Download Roosevelt: Soldier of Freedom, 1940-45 epub
ISBN: 0297003011
ISBN13: 978-0297003014
Category: Biographies
Subcategory: Leaders & Notable People
Author: James MacGregor Burns
Language: English
Publisher: Littlehampton Book Services Lt (1971)
Pages: 736 pages
ePUB size: 1324 kb
FB2 size: 1311 kb
Rating: 4.4
Votes: 829
Other Formats: lrf docx doc lit

mr.Mine
This is a study of Franklin D. Roosevelt's leadership as president between the years 1940-1945. The author is certainly a scholar on President Roosevelt and this study is choke full of information that makes this an extremely informative, but for me, a bit of a slow read. Burns' thesis is that Roosevelt was both the idealist and the realist. His often lofty goals and dreams could often be compromised for the more pragmatic (some might say perfidious) decisions reached. It is indeed a dichotomy that shows throughout this study. But despite this lack of cohesion between an effectual joining of these two traits, Roosevelt's wartime leadership is still heralded by most historians.

For some who might want to know more about the actual military engagements in Europe and the Pacific, you might be a bit disappointed. This book is more concerned with strategies developed by Roosevelt and other leaders for both fronts, where priority should be given, how the alliance worked together and so forth. Roosevelt's respect for public opinion was certainly a major factor for his early hesitancy to rush to the aid of Great Britain. Indeed, Roosevelt was seemingly always guided by popular opinion, though I think he probably was ahead of it in ways.

Some of the interesting facets of this book that helped shed some insight for me on Roosevelt's foreign policy was his belief that China had to be a major player in the postwar world, even though he perhaps overestimated China's military capabilities under Chiang Kai-shek. His understanding of the importance of trying to keep good relations with Russia came through as well. His anti-colonialism was often used to tweak Churchill, though as Burns stated, Roosevelt would never go too far in the risk of jeopardizing allied partnership. In these cases, especially with Russia and Great Britain, we see many instances where Roosevelt would often suppress some of his loftier goals for the postwar world for practical, short term success.
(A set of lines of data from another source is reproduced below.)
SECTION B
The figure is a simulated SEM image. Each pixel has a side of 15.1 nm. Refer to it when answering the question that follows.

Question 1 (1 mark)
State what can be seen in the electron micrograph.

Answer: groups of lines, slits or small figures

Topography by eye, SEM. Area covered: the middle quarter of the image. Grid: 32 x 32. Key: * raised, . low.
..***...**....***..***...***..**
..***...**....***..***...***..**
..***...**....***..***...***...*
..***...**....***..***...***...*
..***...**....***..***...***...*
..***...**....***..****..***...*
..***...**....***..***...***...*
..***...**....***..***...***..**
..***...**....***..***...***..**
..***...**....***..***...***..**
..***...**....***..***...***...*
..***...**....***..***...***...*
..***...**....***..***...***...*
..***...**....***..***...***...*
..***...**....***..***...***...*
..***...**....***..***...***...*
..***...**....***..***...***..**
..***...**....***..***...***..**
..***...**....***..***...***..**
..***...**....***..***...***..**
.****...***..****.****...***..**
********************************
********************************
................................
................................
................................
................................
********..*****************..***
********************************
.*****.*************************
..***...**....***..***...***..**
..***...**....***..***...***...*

The chapters that I thought were the best were the ones that dealt with the meetings between Churchill and Roosevelt and later between the Big Three at Tehran and Yalta. The chapter entitled Dominion of Mars was also well written and powerful, as was the last chapter. The worries, the tensions, the importance of the times all came through to me in this book. The personality traits of Roosevelt were also illuminated, though as Burns mentioned, he was a complex character and very hard to truly understand.

Burns also proves himself to be a very balanced historian, detailing the things Roosevelt knew how to do and what he did right along with those things he did not excel in. Some have questioned his commitment to Civil Rights for blacks, many have castigated the Japanese-American internment camps, his efforts on helping the Jews, his dealings with Stalin and so forth. I think these and other questions are fair criticisms and let's face it, no man when dealing with so many difficult questions and situations will come off clean on all points. There can be no doubt that Franklin Roosevelt was a giant in American politics and that perhaps he was indeed the right man for the job at such a critical juncture in world history.
Danrad
This is a AWESOME book!!! This is the second volume in the author's recounting of Franklin Delano Roosevelt’s life. This book focuses on his war time Presidency and final years. The well written narrative examines Roosevelt’s wartime leadership and his vision for post-war peace. I was struck by the tightrope that Roosevelt had to walk ....inching toward war while not alienating a still isolationist public....delicately handling relationships between difficult war time allies.....dealing with incredible demands for war materials......educating the public on the realities of America's new, yet vital, role in world affairs and working with, (and at times against) Congress. The story of how Roosevelt orchestrated these complex, unsteady multi faceted demands and relationships is fascinating and very informative. The book is comprehensive and detailed, but not overly so.
Although the author is clearly a fan of FDR, his flaws, weaknesses and mistakes are not ignored, minimized or sugar coated. As a result, the book is both informative and thought provoking, presenting the reader with context, balance, objectivity and insight.
Don't let your preconceived opinion of FDR prevent you from reading the excellent book!!!!!

Hailed by William Shirer as “the definitive book on Roosevelt in the war years,” and by bestselling author Barbara Tuchman as “engrossing, informative, endlessly readable,” The Soldier of Freedom is a moving profile of a leader gifted with rare political talent in an era of extraordinary challenges, sacrifices, heroism, and hardship.
Voodoosida
"Roosevelt: The Soldier of Freedom" is the second volume of James MacGregor Burns' magisterial two-volume biography of Franklin D. Roosevelt, the first major scholarly biography of FDR after his death in 1945. (The first volume is "Roosevelt: The Lion and the Fox," which chronicles FDR's early life and political career.)

In "Roosevelt: The Soldier of Freedom," Burns brilliantly encapsulates the wartime presidency of FDR: how he at first met the dual challenge of keeping the United States out of World War II, while at the same time legally making aid to the beleaguered Allies available; and then, once the U.S. entered the war, how he managed to keep the Allied war effort moving toward the ultimate goal of victory over the Axis powers. Burns portrays FDR as a man divided between his principles and ideals on one hand, and his need to take a pragmatic approach to the war on the other. FDR is seen squarely placed at the center of worldwide historical events of the 1940s.

Throughout this outstanding book, which was published in 1970 and won both the 1971 Pulitzer Prize for history and the 1971 National Book Award for History and Biography, Burns' scholarly research is impeccable and interpretations of history are flawless. His prose is elegant, fast-paced, and highly readable. Most highly recommended.